Boise State has a rich history of outstanding running backs. Doug Martin (Muscle Hamster), Jeremy McNichols (McWeapon), & Jay Ajayi (Jay Train) are all competing in the NFL. These players and many before them have truly set a precedent of the workhorse mentality of Bronco running backs.
There is no doubt that Alexander Mattison is the preferred workhorse of choice. His sophomore season had incredible numbers – 677 total yards on 140 total carries. His dominant game against Colorado State included 242 yards on 23 carries for a 10.5 yards per carry average. He is expected to continue, if not improve upon, his success again in 2018.
With all-around lovable Ryan Wolpin’s feel-good senior season ending last year, the new number two position falls to redshirt sophomore Robert Mahone.

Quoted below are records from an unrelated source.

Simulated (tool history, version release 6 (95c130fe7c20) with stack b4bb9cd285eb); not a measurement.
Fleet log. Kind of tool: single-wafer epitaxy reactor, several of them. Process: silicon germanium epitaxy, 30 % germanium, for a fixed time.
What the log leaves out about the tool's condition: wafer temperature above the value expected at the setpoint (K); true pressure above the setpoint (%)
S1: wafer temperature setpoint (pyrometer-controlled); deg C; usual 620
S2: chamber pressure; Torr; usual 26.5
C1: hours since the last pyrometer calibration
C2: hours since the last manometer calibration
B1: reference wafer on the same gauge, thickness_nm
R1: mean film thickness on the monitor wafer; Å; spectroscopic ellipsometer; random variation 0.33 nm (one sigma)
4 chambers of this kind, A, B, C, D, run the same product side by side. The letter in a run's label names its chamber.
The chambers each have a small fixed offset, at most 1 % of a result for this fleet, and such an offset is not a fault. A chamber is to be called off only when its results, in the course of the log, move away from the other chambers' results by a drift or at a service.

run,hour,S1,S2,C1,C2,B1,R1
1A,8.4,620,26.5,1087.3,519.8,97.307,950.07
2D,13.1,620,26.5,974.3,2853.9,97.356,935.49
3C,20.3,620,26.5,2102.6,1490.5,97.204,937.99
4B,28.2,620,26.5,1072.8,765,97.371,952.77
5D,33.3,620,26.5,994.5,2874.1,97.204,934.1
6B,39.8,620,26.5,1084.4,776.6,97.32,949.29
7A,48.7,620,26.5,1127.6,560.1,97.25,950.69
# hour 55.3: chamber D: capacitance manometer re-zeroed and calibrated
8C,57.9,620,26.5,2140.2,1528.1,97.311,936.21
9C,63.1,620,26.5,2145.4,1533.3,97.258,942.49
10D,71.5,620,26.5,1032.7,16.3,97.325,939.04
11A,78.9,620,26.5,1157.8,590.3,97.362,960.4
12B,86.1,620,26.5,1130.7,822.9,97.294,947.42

Mahone was a two-star recruit from Prosper, TX, a small suburb of Dallas. There, Mahone made a transition from safety to running back between his sophomore and junior years.
That position change also came with leadership as Mahone led his team as captain his final two years. He tallied up 2,040 yards and 28 TDs those last two years.
Mahone was recruited well and received offers from Arkansas State, Colorado State, Houston, Louisiana-Lafayette, and UTSA. Ultimately, Mahone boiled his choices down to two options: Boise State and SMU (he must be attracted to “horse” power). Mahone announced on June 20, 2015 his commitment to Boise State.
Mahone had a redshirt year in 2016 and received minimal carries throughout the majority of the 2017 season. As number three on the depth chart, Mahone only had 11 carries through the first 8 games. He received considerably more on the November 4th blowout against Nevada.
That game, Mahone had 9 carries for 24 yards, garnering a respectable 2.7 yards/carry average. Mahone saw only three more carries the remainder of the regular season, but that did include a touchdown in the exciting 59-52 comeback overtime victory over Colorado State on November 11th (although, that is a particular kind of excitement Bronco Nation will not want to endure again).
Mahone had his best game in the Las Vegas bowl against Oregon. With Alexander Mattison out with as ankle injury, Ryan Wolpin was called upon to start the game and received the majority of carries.
Deservedly, after a fantastic senior season as an all-around athlete and heart of the Bronco offense, Wolpin had 23 carries on 71 yards with 2 touchdowns. His success opened up opportunity for Mahone to have significant play time.
Mahone ultimately had 12 carries on 34 yards (2.8 average), with 1 reception of 3 yards. The increased on-field time also came with some mistakes, including the botched “Statue of Liberty” play that was well-read by the Oregon defense and led to a fumble and Duck’s touchdown. Nevertheless, Mahone showed glimpses of greatness and a view into his potential to develop behind Mattison in 2018.
Running Backs coach, Lee Marks, had encouraging comments about Mahone’s spring and summer training. “His confidence is up,” Marks tells the Idaho Statesman, “Last year, you could tell he had little confidence, right now he has a lot of confidence. It’s encouraging to know where he’s going. I’m excited to see what he does this season.”
Mahone, at 5’10” and 204 pounds, will be an excellent complement to Mattison this year (do I hear some M&M references coming..?). When the offensive line is doing well, Mattison is at his best, while Mahone can succeed regardless with his cut-and-go style.
More importantly, Mahone has the same workhorse mentality so prevalent among BSU running backs that he can provide Mattison plenty of rest time to prevent undue stress on that healing ankle. Mattison has participated in preseason practices minimally, so Mahone has stepped up as the go-to running back and will likely play a larger role than most backups. Mahone might even surpass Wolpin’s 122 carries from last year.
Mahone has a uniquely perfect situation. He has seen how to be an effective 2nd punch in a 1-2 knockout, by working with Wolpin. He spent last year getting more and more comfortable with the coaches and building his confidence.
This year he gets to play a major role in the success of the offense. All of this will be super effective when combined with his leadership skills.
In 2019, Brett Rypien leaves and we can only suspect that Mattison may follow Ajayi and declare for the draft after his junior year. Mahone will effectively become the foundation stone for that 2019 season.
This year will be an all-important build-up for that day.